Penn State and Duty

My blog is supposed to be about economics, politics, and their intersection, so I was reluctant to write this piece.  And in truth, the subject sickens me.  But in the end, politics also is about the interaction of people with people, about duty, about responsibility.  But what higher duty, what higher responsibility does any person have—does any society have—than to the welfare of our children?

I’ll not recap the case; ample reports can be found here and here and here.  Instead, all I can do is ask questions.  I won’t address all the key players in this ugly charade; my point will be clear, though.

When Mike McQueary, ex-starting quarterback for Penn State, graduate assistant with Penn State at the time he saw  Sandusky in one of the acts, and now an assistant coach with Penn State’s football team, saw Sandusky having anal sex on the boy, did he not step in on the spot and intervene?  Of what was he so terrified?  Where was his sense of duty?  Why did he wait overnight even to report the matter—and then to Paterno, and not to the University authorities and the police?

Why did Joe Paterno, head coach of the Penn State football team, think it sufficient to buck the complaint—finally received from McQueary—up the University chain and then walk away from it?  Where was his follow up?  Where was his sense of duty to his players and his coaching staff?  Where was his sense of duty toward the children entrusted to the care of a member of his staff, now known to be abusing those children?

Where is the NCAA?  It’s been more than a week since the story broke, and the indictments made public, and the NCAA is still trying to see its way forward vis-à-vis Penn State and the tragedy its employees have created.  How is the NCAA’s duty unclear to them?  Boston College sports law professor Warren Zola makes this excuse for the NCAA:

No student-athletes are involved, for now, and nothing benefitted the teams or the institution for a competitive advantage.

Hmm….  Really?  A coach of student-athletes isn’t close enough?  Because, maybe, these student-athlete children had aged out of the threat zone?  No competitive advantage accrues from suppressing the child abuse, which then avoids the “distraction” of a criminal enforcement action?

NCAA President Mark Emmert did say, today, that the NCAA “will launch” its own investigation into the matter, albeit while staying out of the way of the criminal investigation that’s already underway.  When, exactly, is “will?”  Emmert also said he’ll watch developments and “decide whether NCAA rules were violated.”  The NCAA has no rules involving moral turpitude?  It has no rules concerning appropriate treatment by staff of the children in their charge?  There’s a question in Emmert’s mind beyond the legal one of whether Sandusky did the deeds for which he’s been charged?
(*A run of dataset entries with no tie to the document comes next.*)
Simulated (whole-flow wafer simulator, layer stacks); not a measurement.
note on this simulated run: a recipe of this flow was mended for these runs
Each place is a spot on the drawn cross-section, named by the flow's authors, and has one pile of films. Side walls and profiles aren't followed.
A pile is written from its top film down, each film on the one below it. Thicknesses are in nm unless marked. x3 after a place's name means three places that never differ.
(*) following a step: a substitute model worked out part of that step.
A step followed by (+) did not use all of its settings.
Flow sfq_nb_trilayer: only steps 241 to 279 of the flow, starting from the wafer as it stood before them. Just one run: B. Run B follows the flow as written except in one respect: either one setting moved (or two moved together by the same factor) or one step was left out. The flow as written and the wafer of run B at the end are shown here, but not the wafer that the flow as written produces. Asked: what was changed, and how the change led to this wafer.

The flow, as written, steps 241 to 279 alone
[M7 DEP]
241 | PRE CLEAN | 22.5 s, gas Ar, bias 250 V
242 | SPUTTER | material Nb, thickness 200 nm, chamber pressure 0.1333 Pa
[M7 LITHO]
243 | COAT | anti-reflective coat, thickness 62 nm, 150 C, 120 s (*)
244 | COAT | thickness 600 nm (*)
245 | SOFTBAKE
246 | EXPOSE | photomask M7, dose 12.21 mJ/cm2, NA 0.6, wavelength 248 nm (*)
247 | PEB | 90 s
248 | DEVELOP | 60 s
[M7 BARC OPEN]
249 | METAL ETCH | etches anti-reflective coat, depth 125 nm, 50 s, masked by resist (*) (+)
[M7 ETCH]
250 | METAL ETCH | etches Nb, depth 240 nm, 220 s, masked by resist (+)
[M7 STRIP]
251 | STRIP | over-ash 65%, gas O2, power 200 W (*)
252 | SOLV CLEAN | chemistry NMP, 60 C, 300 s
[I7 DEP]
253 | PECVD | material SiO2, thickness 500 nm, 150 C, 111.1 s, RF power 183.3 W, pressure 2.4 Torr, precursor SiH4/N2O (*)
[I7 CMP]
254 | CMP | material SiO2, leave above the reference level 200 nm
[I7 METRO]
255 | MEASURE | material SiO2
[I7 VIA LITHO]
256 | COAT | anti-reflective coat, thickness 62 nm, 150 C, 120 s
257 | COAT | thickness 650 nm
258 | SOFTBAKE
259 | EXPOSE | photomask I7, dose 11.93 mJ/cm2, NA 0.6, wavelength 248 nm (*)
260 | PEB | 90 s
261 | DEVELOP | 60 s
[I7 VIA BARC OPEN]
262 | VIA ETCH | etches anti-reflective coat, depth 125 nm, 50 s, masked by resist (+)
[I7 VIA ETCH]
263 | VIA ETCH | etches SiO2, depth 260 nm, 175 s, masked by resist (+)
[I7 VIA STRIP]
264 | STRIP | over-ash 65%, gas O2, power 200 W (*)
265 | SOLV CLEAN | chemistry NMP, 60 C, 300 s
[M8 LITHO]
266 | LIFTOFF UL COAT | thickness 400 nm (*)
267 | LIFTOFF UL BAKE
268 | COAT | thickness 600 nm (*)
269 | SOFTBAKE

College sports have become a professional business where winning is more important than honor.  Lost is the teaching aspect of college sports (and sports in K-12, but that’s a different thread): challenge, competition, teamwork, the mutual responsibility and mutual trust that underlie teamwork, the value to that teamwork of the individual standout who makes the rest of the team better, the excellence of the one that creates leadership.

Especially that mutual trust and mutual responsibility have been lost in our college professional sports industry.  As has the integrity of the concept of standout.